The story reviewed Accelerate’s website and learned the following:
Accelerate Learning’s website includes an undated diversity statement which says the company commits to hold more diversity training, examine current business and recruitment practices and continue to be inclusive in all levels of the company.
“Our nation’s black communities have long faced the repeated, harmful effects of systemic racism within the justice and education systems,” the statement said.
The company also matched all employee donations to the NAACP, Black Lives Matter and Equal Justice organizations.
“Accelerate Learning, Inc. is committed to supporting diversity in all its manifestations, which requires a consequent commitment to equity and inclusivity,” the statement said.
Sounds like the winner of the math textbook competition is woke and espouses critical race theory.
For sure, let someone hold your beer before you read Dana Milbank’s WP opinion piece, “DeSantis saves Florida kids from being indoctrinated with math”…
https://www.washingtonpost.com/opinions/2022/04/19/florida-math-textbooks-critical-race-theory/
I got at least a dozen deep belly laughs reading that.
Perhaps it’s just the paranoia (well-founded these days) generated by the social and political milieu in which we are immersed, but it’s possible — in view of the fact that Youngkin was the CEO of Accelerate Learning — what we are witnessing is the use of anti-CRT legislation to create markets for specific textbook publishers and that the “woke” posture of Accelerate is merely a mask.
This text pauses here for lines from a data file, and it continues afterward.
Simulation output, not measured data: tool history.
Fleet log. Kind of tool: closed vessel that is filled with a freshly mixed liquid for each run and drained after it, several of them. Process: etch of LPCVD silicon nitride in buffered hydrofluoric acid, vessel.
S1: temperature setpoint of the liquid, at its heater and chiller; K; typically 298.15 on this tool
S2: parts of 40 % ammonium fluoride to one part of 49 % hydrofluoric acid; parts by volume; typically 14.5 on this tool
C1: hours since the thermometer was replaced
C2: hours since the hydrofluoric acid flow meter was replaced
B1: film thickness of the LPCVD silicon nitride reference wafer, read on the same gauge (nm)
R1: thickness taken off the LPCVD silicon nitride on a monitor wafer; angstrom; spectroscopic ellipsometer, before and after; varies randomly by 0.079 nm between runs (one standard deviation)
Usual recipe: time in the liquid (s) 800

Other textbook publishers should be concerned that one of the reasons for anti-CRT laws is to force them out of the market, even if they comply with the laws — which they should not. Also, what happened to Disney in Florida shows American corporate leaders the clear and present danger that Republican ideologues and ideology present for corporations and for corporate leaders. Any corporation that contributes support to any Republican politician is contributing to the end of corporate freedom and profitability.
From wikipedia: The Carlyle Group is an American multinational private equity, alternative asset management and financial services corporation. It specializes in private equity, real assets, and private credit. In 2015, Carlyle was the world’s largest private equity firm by capital raised over the previous five years, according to the PEI 300 index,[4] though by 2020 it had slipped into second place. end quote
The Carlyle Group and education?! Huh, oh wait, the CG is perfect for the privatization of education and turning it into a profit source for unscrupulous phony baloney edumacators.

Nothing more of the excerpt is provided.